Gone are the days of walking into a branch to take out a loan, because finding the best short term business loan for your needs could be as simple as filling out an online application. Let’s step back a minute though, because with so many different loans on the market featuring a wide variety of rates, fees and features, nailing down the right loan to suit your needs requires narrowing down the field. That’s why we’ve put together some handy information you’ll want to know before you begin to compare short term business loans.
What is a short term business loan?
A short term business loan is exactly as advertised: a business loan that can be taken out over a short period, generally 3- 24 months. As you might expect, short term loans also tend to have faster repayment schedules, so you may need to pay interest on a daily or weekly schedule instead of fortnightly or monthly. Aside from that, they’re very similar to a regular business loan because they can be used to fund a whole range of purposes including:
- Covering unexpected costs
- Filling seasonal cash-flow holes
- Paying for emergency repairs
- Awaiting a client to pay an invoice
Short term business loan fees and features to look out for
There are a fair few things to think about when it comes to comparing short term business loans including rates, fees and other features, all of which can have a big impact on the amount you pay over the course of the loan.

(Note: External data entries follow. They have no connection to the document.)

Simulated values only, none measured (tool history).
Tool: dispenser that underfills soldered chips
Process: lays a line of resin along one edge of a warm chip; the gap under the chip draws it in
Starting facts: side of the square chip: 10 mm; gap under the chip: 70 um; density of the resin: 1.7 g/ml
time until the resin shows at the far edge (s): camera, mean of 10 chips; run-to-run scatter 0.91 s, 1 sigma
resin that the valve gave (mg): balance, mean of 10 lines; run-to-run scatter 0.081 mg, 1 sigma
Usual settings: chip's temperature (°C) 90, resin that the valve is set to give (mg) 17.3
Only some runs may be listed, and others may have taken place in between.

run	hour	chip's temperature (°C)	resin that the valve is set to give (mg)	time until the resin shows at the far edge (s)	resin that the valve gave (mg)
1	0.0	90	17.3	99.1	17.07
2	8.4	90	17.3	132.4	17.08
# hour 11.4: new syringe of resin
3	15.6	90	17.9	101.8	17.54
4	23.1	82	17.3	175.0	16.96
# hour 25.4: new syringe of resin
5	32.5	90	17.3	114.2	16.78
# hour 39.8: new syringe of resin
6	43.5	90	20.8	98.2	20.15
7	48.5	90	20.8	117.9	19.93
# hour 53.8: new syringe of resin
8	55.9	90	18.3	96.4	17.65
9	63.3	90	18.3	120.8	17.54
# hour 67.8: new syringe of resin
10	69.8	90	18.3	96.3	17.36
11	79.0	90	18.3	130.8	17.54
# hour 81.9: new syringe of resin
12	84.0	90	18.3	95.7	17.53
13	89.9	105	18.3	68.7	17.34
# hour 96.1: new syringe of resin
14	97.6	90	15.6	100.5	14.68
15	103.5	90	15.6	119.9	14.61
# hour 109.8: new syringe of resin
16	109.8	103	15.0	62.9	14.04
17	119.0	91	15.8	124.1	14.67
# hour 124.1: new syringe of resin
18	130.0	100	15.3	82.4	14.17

The interest you end up paying on your short term business loan is likely to be the biggest cost you’ll fork out, so snagging a loan with a low rate can make all the difference. Short term business loan rates can vary significantly between lenders though, as can how they’re expressed, because some lenders will display rates as a daily, weekly, fortnightly, monthly or annual figure. That’s why it’s important to make sure that you’re comparing apples with apples when it comes to looking at rates.
It’s also common for some lenders to offer interest rates on a business-by-business basis, meaning you’ll be offered a personalised rate depending on a number of factors including your loan size, loan period and your financial history.
Like any loan, there are likely a few fees you’ll need budget for. Some of the most common fees you might be charged include:
- Establishment fees: Also known as application or upfront fees, establishment fees are one-off payments you are charged at the start of the loan which cover the cost of setting up your loan file with the lender.
- Service fees: These are also known as ongoing fees and are charged on either a monthly or annual basis or the life of the loan.
- Late payment fees: Many lenders charge late payment fees if, you guessed it, you fall behind on your repayments.
Depending on the type of loan you choose, you may have an extra repayments option - this allows you to make extra repayments to your loan. Not only will this help you save on interest, you’ll be paying your loan off faster. However, some lenders may charge a fee to do this and can set a limit on how much extra you can repay.
Another feature your loan may come with is a redraw facility. With a redraw facility, you’ll be able to withdraw any of your extra repayments, which you can put towards an unexpected bill or other unforeseeable cost.
Banks vs online lenders
Fees and features are one thing, but when it comes to choosing the right short term business loan it’s worth knowing the difference between the different types of lenders on the market. Business loans generally fall into two different categories: those available from banks and those available from online lenders, with each having their respective benefits and drawbacks.
Banks and credit unions
Chances are you’re already familiar with many of the big name banks and credit unions which offer short term business loans to Australian businesses, including ANZ, CommBank, NAB, Suncorp, St.George and Westpac.
- Benefit: Convenient to stick with a lender you have an existing relationship with
- Benefit: Banks and credit unions often offer more competitive rates
- Drawback: The application and approvals process can be time consuming
- Drawback: Banks may be stricter with vetting business applicants
Springing up in the last ten years, Australia now has a heap of new up-and-coming lenders offering more competition in the business loans space. These include names like Prospa, Moula, Capify, Get Capital and many more.
- Benefit: Fast online applications and funding
- Benefit: Greater access to unsecured business loans
- Drawback: Interest rates can be steeper
- Drawback: Don’t always offer the opportunity to speak face-to-face
How much can I borrow with a short term business loan?
While every lender will need to do their due diligence in order to make sure your business satisfies their lending criteria and you can afford to pay back the loan, businesses will generally be able to take out short term business loans from as little as a few thousand dollars all the way up to hundreds of thousands.
To give you an example, the short term business loans in the table above typically start from around $5,000 and go up to $500,000.